At times, it can be tough to filter through the noise in the stock market.
Noise comes in so many different forms.
Investors can make noise out of the smallest news nugget, or downplay a more impactful item.
A company itself can create noise for its stock by not giving complete details, or by leaving key items out of a conference call. It spirals into different interpretations and creates a noisy stock price.
Navigating a noisy market and figuring out what has actual implications is a difficult task.
However, this is a task I enjoy. It’s my passion to filter through every aspect of the market and figure out how to profit.
I have one opportunity for you today that comes with a lot of noise. But don’t worry, I’ll filter through it for you today, and you’ll see why this is an excellent opportunity right now.
An Iconic American Brand
As I mentioned, there are various types of noise in the market that move stock prices.
Our focus today is on social media, specifically President Donald Trump’s Twitter account.
He is not known to be shy, sending many tweets in knee-jerk fashion.
And the stock market reacts.
The latest example is Trump’s Twitter tirade on iconic American brand Harley-Davidson Inc. (NYSE: HOG).
Before I give you the details in case you missed out on the lashing, I wanted to point out that this isn’t Trump’s first Twitter attack.
He has went after numerous companies that didn’t see eye-to-eye with him. He focused on Amazon.com Inc. (Nasdaq: AMZN) for several days before moving on. Then Facebook Inc. (Nasdaq: FB) and other media companies.
It’s important to point out that most companies he targets see a negative price action initially, falling multiple percent in quick fashion.
But when the dust settles from the Twitter chaos, share prices rebound, and the stocks continue higher as if Trump never threatened the company.
This is a pattern we can exploit with Harley-Davidson, but there’s a bit more to this trade — Harley-Davidson is making the right moves.
Since Trump’s Twitter power is only a short-lived noisemaker, let’s look at the opportunity with Harley-Davidson.
The Tariff Game
Trump’s focus on Harley-Davidson stems from the company’s announcement that it plans to shift some manufacturing to Europe. The company has stated the move is to avoid the stiff tariffs the European Union is imposing in response to Trump’s trade policy.
Trump feels like Harley-Davidson is quitting on America, and he threatened to tax it like never before.
By the way, similar threats were made to other companies, with time and time again showing that Trump’s bark is louder than his bite.
The reality of the situation is that Trump wants to play the tariff game.

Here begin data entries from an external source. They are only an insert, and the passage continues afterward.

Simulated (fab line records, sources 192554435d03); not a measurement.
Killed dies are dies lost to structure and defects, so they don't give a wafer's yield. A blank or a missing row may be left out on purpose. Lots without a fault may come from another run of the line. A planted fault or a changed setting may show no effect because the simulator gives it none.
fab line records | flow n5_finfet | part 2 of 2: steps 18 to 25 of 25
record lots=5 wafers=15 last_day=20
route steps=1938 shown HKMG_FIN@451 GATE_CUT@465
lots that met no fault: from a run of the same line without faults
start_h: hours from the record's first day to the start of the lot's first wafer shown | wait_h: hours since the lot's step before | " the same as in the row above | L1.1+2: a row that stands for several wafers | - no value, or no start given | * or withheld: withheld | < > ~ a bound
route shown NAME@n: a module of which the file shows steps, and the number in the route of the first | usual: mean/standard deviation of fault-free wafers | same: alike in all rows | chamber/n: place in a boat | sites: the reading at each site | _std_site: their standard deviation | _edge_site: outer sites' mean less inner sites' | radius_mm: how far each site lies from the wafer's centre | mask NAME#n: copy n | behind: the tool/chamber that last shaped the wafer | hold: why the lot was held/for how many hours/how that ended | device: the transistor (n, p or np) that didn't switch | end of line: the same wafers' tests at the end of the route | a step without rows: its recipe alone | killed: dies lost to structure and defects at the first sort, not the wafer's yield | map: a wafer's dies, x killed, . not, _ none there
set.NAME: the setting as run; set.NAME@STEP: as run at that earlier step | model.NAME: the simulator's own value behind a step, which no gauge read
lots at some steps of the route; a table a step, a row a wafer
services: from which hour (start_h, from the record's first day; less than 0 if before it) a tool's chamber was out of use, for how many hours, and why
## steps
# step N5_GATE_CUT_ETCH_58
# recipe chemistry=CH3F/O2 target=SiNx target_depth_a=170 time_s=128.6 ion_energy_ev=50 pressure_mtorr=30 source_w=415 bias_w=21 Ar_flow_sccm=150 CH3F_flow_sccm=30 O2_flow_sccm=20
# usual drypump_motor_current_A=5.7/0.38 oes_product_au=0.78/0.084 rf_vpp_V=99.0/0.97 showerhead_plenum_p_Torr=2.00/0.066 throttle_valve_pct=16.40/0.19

Well, this is how tariffs work.
Companies are going to seek the cheapest way to produce and sell their items. As countries announce retaliatory trade tariffs in response to ours, there are going to be changes that have to be made.
Such as Harley-Davidson following its target growth market: international markets.
Yes, Harley-Davidson is an iconic American brand and had yet to manufacture overseas. But with growth in the U.S. peaking for the company amid a struggle to attract the next generation of riders, focus has shifted to the enormous growth potential that exists outside of America.
Europe, by the way, is its second-largest consumer market. The company is set to expand throughout Asia as well to find growth and help balance out the company’s operations.
And Trump’s Twitter spat could signal a bottom for the stock. Let me explain…
Now’s the Time to Buy
Harley-Davidson has been struggling with sales. U.S. growth is sluggish for the motorcycle maker, and overseas is where it can still find growth.
With the potential for higher costs in the markets it is looking to find growth in, the tariffs would be a major setback.
That’s why it’s a no-brainer to move production closer to avoid paying those tariffs. This will allow the company to compete with other manufacturers on an even level.
I’m not saying the tariffs are fair or right. But in a world where tariffs exist and are going through changes, these types of things are going to happen.
Now that the company has had a public spat with the president, investors will pay attention.
They’ll see how committed Harley-Davidson is to creating value for shareholders, rather than to pleasing the president.
This is a stock that has steadily declined more than 30% since 2014, with few buying opportunities along the way.
Well, if you have been looking for a chance to own shares of Harley-Davidson, now’s the time.
With a 3.3% dividend yield, and trading at just 14 times earnings versus an average of 24 times earnings for stocks in the S&P 500 Index, we are looking at a cheap stock that is making the right moves to position itself for growth.